The apparent failure of a North Korean missile launch on Sunday seems to have allowed the threat of a catastrophic war to recede. Neither President Donald Trump nor Kim Jong-un has backed down, yet neither has been forced into delivering on his threats. This may have been the best possible outcome of the crisis in the short term, but it was a remission, not a cure. The underlying and apparently insoluble conflict remains and there is little sign of the kind of clear and careful thinking on either side which will be needed to scale it down. The North Korean regime is a ruthless tyranny with a clear aim in view, while Mr Trump is vainglorious, sentimental and unpredictable. Both sides have been hooting and bellowing at each other in a manner foreign to diplomacy: a North Korean general boasted on Saturday that his country could defeat all its enemies so that there would be nothing left even to sign a ceasefire, while Mr Trump tweeted last week that “North Korea is looking for trouble. If China decides to help, that would be great. If not, we will solve the problem without them! U.S.A.” There was a time when we asked whether the president of the USA could be trusted with his finger on the nuclear button. Now we have to worry as well whether he can be trusted with a mobile phone. North Korea won’t start a war because of one of his provocative tweets, but it might well respond with a counter provocation which he felt he could not ignore. All the choices open to him then would be bad.

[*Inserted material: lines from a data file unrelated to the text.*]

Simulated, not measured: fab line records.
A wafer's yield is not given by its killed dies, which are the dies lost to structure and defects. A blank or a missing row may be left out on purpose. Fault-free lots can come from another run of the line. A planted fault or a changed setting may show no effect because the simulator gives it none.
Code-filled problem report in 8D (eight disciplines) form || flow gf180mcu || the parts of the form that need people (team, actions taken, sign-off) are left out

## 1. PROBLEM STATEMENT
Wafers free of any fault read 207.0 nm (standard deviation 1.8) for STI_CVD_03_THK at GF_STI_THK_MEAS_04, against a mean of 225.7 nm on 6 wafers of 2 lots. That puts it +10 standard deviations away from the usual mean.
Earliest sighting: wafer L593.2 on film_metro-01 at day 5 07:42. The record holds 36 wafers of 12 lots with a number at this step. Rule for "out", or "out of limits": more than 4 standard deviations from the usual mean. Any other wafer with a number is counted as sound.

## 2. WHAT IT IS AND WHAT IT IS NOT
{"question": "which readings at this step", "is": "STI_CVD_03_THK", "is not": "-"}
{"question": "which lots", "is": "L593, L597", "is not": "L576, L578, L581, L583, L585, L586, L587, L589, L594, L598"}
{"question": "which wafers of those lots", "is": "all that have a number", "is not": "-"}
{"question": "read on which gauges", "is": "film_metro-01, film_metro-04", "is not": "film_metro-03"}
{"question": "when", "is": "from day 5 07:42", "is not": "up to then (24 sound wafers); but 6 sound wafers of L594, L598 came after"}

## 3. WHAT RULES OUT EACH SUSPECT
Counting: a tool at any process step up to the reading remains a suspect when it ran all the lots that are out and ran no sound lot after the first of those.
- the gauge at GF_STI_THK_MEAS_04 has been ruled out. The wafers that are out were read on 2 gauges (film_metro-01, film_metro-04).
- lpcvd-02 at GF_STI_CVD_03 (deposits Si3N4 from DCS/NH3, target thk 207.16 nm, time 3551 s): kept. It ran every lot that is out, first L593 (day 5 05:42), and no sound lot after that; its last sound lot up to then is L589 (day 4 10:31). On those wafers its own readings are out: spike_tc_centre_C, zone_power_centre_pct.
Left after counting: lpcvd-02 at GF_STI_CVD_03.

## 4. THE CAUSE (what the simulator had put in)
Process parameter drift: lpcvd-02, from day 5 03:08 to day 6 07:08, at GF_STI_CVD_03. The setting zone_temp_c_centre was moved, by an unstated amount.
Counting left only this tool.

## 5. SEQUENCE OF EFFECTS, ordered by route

This has been clear since 1994, when the Clinton administration considered a pre-emptive war with North Korea. The CIA war-gamed the consequences, and concluded that even a conventional war might lead to a million deaths in South Korea after an air strike had taken out the North Korean facilities. The arithmetic looks much worse now. The North Koreans have nuclear weapons and may have the means to deliver them at least as far away as Japan. Even if all of them were eliminated there remains a ferocious conventional arsenal at the disposal of the leadership, which has not grown any less dangerous since 1994. All of these estimates are shrouded in uncertainty, as everything about North Korea must be, including the size and location of its nuclear armament. We don’t even know whether they have nuclear missiles: they have the missiles and they have the bombs, but to put them together into reliable weapons in the face of vigorous American cyber-sabotage involves further technical challenges which may not have been met. But even hypothetical missiles have proved a powerful deterrent. To unleash them would ensure a terrible retaliation, fatal for the country as well as the regime, but if it were losing a conventional war the regime might feel it had nothing to lose and that it might as well take down as much and as many enemies as it could. So there is no reasonable case for the use of force against Pyongyang except as a very last resort. Mr Trump will by now have been told very forcefully by his own advisers as well, perhaps, as by China’s Xi Jinping, that there is no cheap demonstration of US power available here, and perhaps no effective one either.
A war, then, would be the worst possible outcome to this crisis. It would cause unimaginable devastation and suffering and disrupt the world economy, which is now so tightly interlinked around the globe. That does not mean there is a best outcome but there may be a least worst. North Korea will not give up its nuclear deterrent. Every time the Americans bomb another country, the case for its weapon is strengthened in the eyes of Pyongyang. But it just might be persuaded to agree to some kind of deal which would freeze the programme in exchange for supplies of all that the country desperately needs. This is not ideal. It would need China’s cooperation. Both sides would try to cheat and neither could trust the other for a moment. Nonetheless, to quote Winston Churchill, whom Mr Trump believes he emulates, jaw-jaw is better than war-war.